Pitt has little margin for error in bid for NCAA tournament spot
February 17, 2014 9:10 PM
Pitt teammates are stunned as the referees review the final game-winning shot by Syracuse at the Petersen Events Center.
By Paul Zeise / Pittsburgh Post-Gazette
Pitt has lost four of its past six games and is 1-6 this season against teams ranked in the top 50 of the RPI, meaning its NCAA resume has taken some hits in recent weeks.
Overall, it consists of a lot of wins against weak teams and only one quality win.
In reality, the Panthers are nowhere close to the NCAA tournament bubble, according to college basketball analysts, and as long as they defeat the teams they are supposed to down the stretch, they will be in the field of 68.
“I’m not at all concerned about Pitt as an NCAA tournament team right now; they are definitely a tournament team,” said Jerry Palm, the bracketology expert for CBSSports.com.
“They do have the quality win over Stanford [currently No. 47 in the RPI] and all of their losses are to top 20-caliber teams — so while it is going to be hard for Pitt to get a high seed, they are comfortably in the field and will be unless they completely fall apart down the stretch.
“Now, if Stanford falls apart and then Pitt loses a couple of bad games, well, then it could be an issue. But we’re a long way from that right now. As long as they keep winning games they should, they will be fine.”
Pitt’s strength is that it has a good RPI (31), a solid number of top-100 wins (six with the opportunity for three more), no bad losses (all six are to teams in the RPI top 30) and seven wins on the road or at neutral sites.
Palm, who has made a career of analyzing the RPI and predicting the NCAA tournament field, said the Panthers would have to play their way out of the tournament and that they have few opportunities to improve their seeding.
That’s because the ACC is having a down year. Outside of the top four conference teams — Syracuse (third in the RPI), Duke (9), Virginia (15) and North Carolina (27) — there aren’t many chances for teams to get quality wins.
In Pitt’s case, it has played those teams already, so the final five games of the regular season would just solidify its status as an NCAA tournament team.
“The ACC isn’t as bad as the SEC in that department [of providing few opportunities for quality wins], but Pitt now is in a situation where they need to win their games to avoid bad losses,” Palm said. “And then hope in the ACC tournament, if they want to improve their seeding, they get a chance to play a couple games against those top teams.
“Things can change, there is still some time, but for Pitt, the issue isn’t being left out. It is trying to improve their seed and that’s going to be hard to do.”
Palm said Pitt is somewhere in the middle of seeding (the 7 to 9 range) for the NCAA tournament and right now he is projecting the ACC as a five-bid league.

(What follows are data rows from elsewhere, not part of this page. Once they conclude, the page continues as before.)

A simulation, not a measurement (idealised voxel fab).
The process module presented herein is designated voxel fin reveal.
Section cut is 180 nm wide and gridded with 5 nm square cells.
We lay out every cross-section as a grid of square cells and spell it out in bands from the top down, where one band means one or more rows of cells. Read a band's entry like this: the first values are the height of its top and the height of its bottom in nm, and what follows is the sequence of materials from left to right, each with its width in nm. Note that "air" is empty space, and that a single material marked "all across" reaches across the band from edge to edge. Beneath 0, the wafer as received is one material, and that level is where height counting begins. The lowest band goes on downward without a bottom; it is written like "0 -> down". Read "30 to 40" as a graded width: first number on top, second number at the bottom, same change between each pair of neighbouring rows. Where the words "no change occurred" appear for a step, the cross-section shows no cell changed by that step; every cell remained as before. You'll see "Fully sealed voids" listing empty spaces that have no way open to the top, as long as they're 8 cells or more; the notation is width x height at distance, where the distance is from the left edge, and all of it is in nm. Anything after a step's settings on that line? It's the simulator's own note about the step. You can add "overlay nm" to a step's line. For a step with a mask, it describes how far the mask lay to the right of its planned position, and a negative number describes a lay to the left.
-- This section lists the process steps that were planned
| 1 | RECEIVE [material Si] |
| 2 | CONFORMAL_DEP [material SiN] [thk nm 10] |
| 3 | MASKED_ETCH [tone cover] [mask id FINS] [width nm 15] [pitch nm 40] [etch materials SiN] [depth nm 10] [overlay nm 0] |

Those numbers are similar to the projections of ESPN bracketology expert Joe Lunardi, who has Pitt as a No. 7 seed and one of only five ACC teams in the field.
That would be a major disappointment for the 15-team ACC. When Syracuse, Pitt and Notre Dame were added to the league, the goal was for the conference to duplicate what the Big East had done in recent years when it got eight or nine tournament teams into the tournament.
But Palm cautioned that it is too early to draw any conclusions about which teams at or near the bubble are in or out because there are still almost four weeks of the season left, as well as conference tournaments.
“I look at the ACC and see a few teams — Florida State [59 in RPI], N.C. State  and Clemson  — that could get on a roll and play their way into the field,” Palm said. “But right now, there are only five in. But it is still somewhat early. These teams need to win games to get in, but again, it comes down to how many opportunities they have to win quality games as well.”
But one common “quality” opponent left for those three is Pitt, so it is not going to be an easy road for the Panthers.
Pitt (20-6, 8-5) will host the Seminoles Sunday and then play two teams — Boston College (194) and Notre Dame (105) — that would be troublesome for the Panthers if they were to lose.
Because they did not pick up any quality wins in recent weeks, the Panthers have eliminated much of their margin for error, Palm said.
“I’m not saying Pitt can’t lose again, but you have to beat Boston College, that would be a bad loss,” Palm said. “The committee is usually forgiving of a team with a bad loss or two, provided they have enough quality wins to offset it. Pitt doesn’t have that luxury, so getting a high seed will be tough.
“But again, like I said, as long as they keep winning they will be an NCAA team.”